Large delegations from Japan and South Korea are expected at the Eastern Economic Forum.
Smituk Yuriy/ TASSRussian President Vladimir Putin, Japanese Prime Minister Shinzo Abe, and South Korean President Park Geun-hye will attend the Eastern Economic Forum (EEF), which begins in Vladivostok on September 2. According to the Kommersant newspaper, the Chinese delegation will be headed by a significantly lower-ranking official, Chen Changzhi, Vice Chairman of the Standing Committee of the National People's Congress. Moreover, the publication reports that the heads of the Chinese provinces that border Russia, Jilin and Heilongjiang, will not participate in the forum.

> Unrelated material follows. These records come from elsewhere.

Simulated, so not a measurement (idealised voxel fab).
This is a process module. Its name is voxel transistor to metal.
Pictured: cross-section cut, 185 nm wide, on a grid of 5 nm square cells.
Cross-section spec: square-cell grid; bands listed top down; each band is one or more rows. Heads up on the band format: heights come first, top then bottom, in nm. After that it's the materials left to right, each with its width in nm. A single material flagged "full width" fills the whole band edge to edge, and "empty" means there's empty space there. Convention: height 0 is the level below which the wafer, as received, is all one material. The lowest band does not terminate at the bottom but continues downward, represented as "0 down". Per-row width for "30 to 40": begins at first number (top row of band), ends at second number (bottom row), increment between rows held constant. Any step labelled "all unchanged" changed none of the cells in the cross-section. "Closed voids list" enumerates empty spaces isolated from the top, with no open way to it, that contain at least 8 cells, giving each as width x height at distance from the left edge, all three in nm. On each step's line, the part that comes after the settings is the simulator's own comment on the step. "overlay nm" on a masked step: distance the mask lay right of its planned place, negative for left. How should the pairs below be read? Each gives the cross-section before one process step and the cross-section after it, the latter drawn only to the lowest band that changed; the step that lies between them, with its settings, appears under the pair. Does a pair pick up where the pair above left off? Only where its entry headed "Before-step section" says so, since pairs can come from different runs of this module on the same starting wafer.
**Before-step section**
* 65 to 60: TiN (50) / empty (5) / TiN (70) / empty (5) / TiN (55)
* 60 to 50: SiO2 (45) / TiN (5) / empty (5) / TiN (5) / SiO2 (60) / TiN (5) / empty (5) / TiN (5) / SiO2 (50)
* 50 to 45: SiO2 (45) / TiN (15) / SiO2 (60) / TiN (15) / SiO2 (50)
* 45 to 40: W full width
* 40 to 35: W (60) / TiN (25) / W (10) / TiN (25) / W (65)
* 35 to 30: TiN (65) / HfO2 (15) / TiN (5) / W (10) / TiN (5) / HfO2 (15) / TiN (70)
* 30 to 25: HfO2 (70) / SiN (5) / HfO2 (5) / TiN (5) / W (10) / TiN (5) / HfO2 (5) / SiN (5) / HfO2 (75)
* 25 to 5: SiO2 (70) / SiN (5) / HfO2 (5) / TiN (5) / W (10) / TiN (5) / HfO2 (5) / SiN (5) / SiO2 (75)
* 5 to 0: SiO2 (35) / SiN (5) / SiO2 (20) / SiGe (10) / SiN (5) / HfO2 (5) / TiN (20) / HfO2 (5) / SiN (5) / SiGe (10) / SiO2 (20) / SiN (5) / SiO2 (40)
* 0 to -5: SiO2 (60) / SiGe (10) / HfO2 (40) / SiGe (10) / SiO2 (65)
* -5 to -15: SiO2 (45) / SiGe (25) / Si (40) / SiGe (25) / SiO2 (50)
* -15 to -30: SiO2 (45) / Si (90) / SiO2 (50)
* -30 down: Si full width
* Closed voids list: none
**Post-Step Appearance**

Experts see this as a sign of Russia diversifying its Asian economic policy and moving away from its Sino-centric approach to attracting foreign investment.
“Discussions about numerous agreements with China over the last few years have not brought the positive results that the Russian government was expecting,” says Mikhail Poddubsky, an analyst with TeleTrade.
On the eve of the forum in Vladivostok the Japanese government said it was increasing economic engagement with Russia, even if the Southern Kuril Island territorial dispute remained unsolved.
The Russian-Japanese Business Council has formed a pool of Russian investment projects to be developed with Japanese partners, and more than 200 Russian companies are participating in this pool, Council Chairman Alexei Repik says.
“Japanese Prime Minister Shinzo Abe also pays steadfast attention to the development of b2b cooperation,” Repik adds. “The Russian-Japanese business platform is constantly active, focusing on concrete questions that arise during the interaction between entrepreneurs from both countries.”
At the same time, several factors are impeding progress when it comes to China. “For China the main problem is the clear slowdown of the export sector,” says Sergei Khestanov, an analyst with Otkrytie Broker. He attributes the lukewarm Chinese response to the EEF to this slowdown.
“The Chinese have proven to be hard negotiators with Russia,” Khestanov adds. “It took nine years of talks before a memorandum of understanding for Gazprom to supply gas to China was signed.”
“Now China is concentrating more on signing trade and investment agreements with the U.S.,” says Georgy Vaschenko, an analyst with
Freedom Finance. “Furthermore, the country is preparing more for the G20 Summit.” The annual summit of the world’s largest economies will be held immediately after the Russian forum on September 4-5 in the Chinese city of Hangzhou.
During the last forum in Vladivostok, 80 investment contracts for a total sum of 1.3 trillion rubles ($20 billion) were signed. Among them was an agreement on the construction of the Amur gas plant with a 49-billion cubic meter annual capacity.
“The Eastern Economic Forum's main aim is to promote interest among foreign partners in Russian projects,” says Khestanov.
Timur Nigmattulin, a financial analyst with Finam Holding, says many framework agreements and memorandums of understanding should be signed at the forum. St least 35 large projects will be presented at the EEF, he adds.
“The forum is important politically as a demonstration of the readiness of international investors to enter Russia,” says Freedom Finance analyst Vaschenko. He believes that Asian markets have a more favorable attitude to Russian projects than their Western counterparts. The forum will also demonstrate innovational projects, Vaschenko adds.